IT\'S GLOBAL WARMING, STUPID
Deniers take note: "IT'S GLOBAL WARMING, STUPID" is from Business Week, not Al Gore
| Dan Lashof's Blog | Switchboard, from NRDC
With more than 90 lives lost, thousands of people still stranded, and millions still without power due to Superstorm Sandy our immediate focus as a nation is, as it should be, rescue, relief, and recovery.
But in the weeks and months ahead we must also turn our attention to learning the painful lessons Sandy should teach us. Business Week put it most bluntly.
Beyond the headline you will find a useful lesson plan:
In an Oct. 30 blog post, Mark Fischetti of Scientific American took a spin through Ph.D.-land and found more and more credentialed experts willing to shrug off the climate caveats. The broadening consensus: “Climate change amps up other basic factors that contribute to big storms. For example, the oceans have warmed, providing more energy for storms. And the Earth’s atmosphere has warmed, so it retains more moisture, which is drawn into storms and is then dumped on us.” Even those of us who are science-phobic can get the gist of that.
Sandy featured a scary extra twist implicating climate change. An Atlantic hurricane moving up the East Coast crashed into cold air dipping south from Canada. The collision supercharged the storm’s energy level and extended its geographical reach. Pushing that cold air south was an atmospheric pattern, known as a blocking high, above the Arctic Ocean. Climate scientists Charles Greene and Bruce Monger of Cornell University, writing earlier this year in Oceanography, provided evidence that Arctic icemelts linked to global warming contribute to the very atmospheric pattern that sent the frigid burst down across Canada and the eastern U.S.
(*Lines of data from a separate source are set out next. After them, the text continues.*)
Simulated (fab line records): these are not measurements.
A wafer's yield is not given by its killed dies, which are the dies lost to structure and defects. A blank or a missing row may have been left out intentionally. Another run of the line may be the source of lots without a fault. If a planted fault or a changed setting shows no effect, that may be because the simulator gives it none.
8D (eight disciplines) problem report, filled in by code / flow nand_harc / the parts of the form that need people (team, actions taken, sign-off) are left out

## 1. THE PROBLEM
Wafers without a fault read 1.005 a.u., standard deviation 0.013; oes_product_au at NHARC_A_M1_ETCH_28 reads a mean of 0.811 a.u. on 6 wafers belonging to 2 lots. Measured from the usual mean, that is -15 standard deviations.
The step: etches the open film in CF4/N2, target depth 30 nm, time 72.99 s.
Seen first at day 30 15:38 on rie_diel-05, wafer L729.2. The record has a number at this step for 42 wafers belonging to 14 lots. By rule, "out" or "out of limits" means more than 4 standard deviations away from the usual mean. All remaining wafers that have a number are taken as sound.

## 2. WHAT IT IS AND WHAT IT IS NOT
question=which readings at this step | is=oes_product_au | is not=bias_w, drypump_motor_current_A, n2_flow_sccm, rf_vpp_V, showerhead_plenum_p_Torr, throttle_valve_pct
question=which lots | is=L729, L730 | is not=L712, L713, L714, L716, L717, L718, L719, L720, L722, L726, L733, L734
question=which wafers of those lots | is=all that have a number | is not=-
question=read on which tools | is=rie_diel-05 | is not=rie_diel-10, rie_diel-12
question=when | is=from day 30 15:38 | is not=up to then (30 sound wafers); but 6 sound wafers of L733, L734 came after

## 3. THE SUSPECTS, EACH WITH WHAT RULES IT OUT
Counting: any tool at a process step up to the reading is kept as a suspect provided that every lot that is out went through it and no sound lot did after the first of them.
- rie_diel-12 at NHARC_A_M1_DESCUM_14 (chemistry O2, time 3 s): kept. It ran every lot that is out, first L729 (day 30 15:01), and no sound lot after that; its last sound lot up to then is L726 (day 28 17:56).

If all that doesn’t impress, forget the scientists ostensibly devoted to advancing knowledge and saving lives. Listen instead to corporate insurers committed to compiling statistics for profit.
On Oct. 17 the giant German reinsurance company Munich Re issued a prescient report titled Severe Weather in North America. Globally, the rate of extreme weather events is rising, and “nowhere in the world is the rising number of natural catastrophes more evident than in North America.” From 1980 through 2011, weather disasters caused losses totaling $1.06 trillion. Munich Re found “a nearly quintupled number of weather-related loss events in North America for the past three decades.” By contrast, there was “an increase factor of 4 in Asia, 2.5 in Africa, 2 in Europe, and 1.5 in South America.” Human-caused climate change “is believed to contribute to this trend,” the report said, “though it influences various perils in different ways.”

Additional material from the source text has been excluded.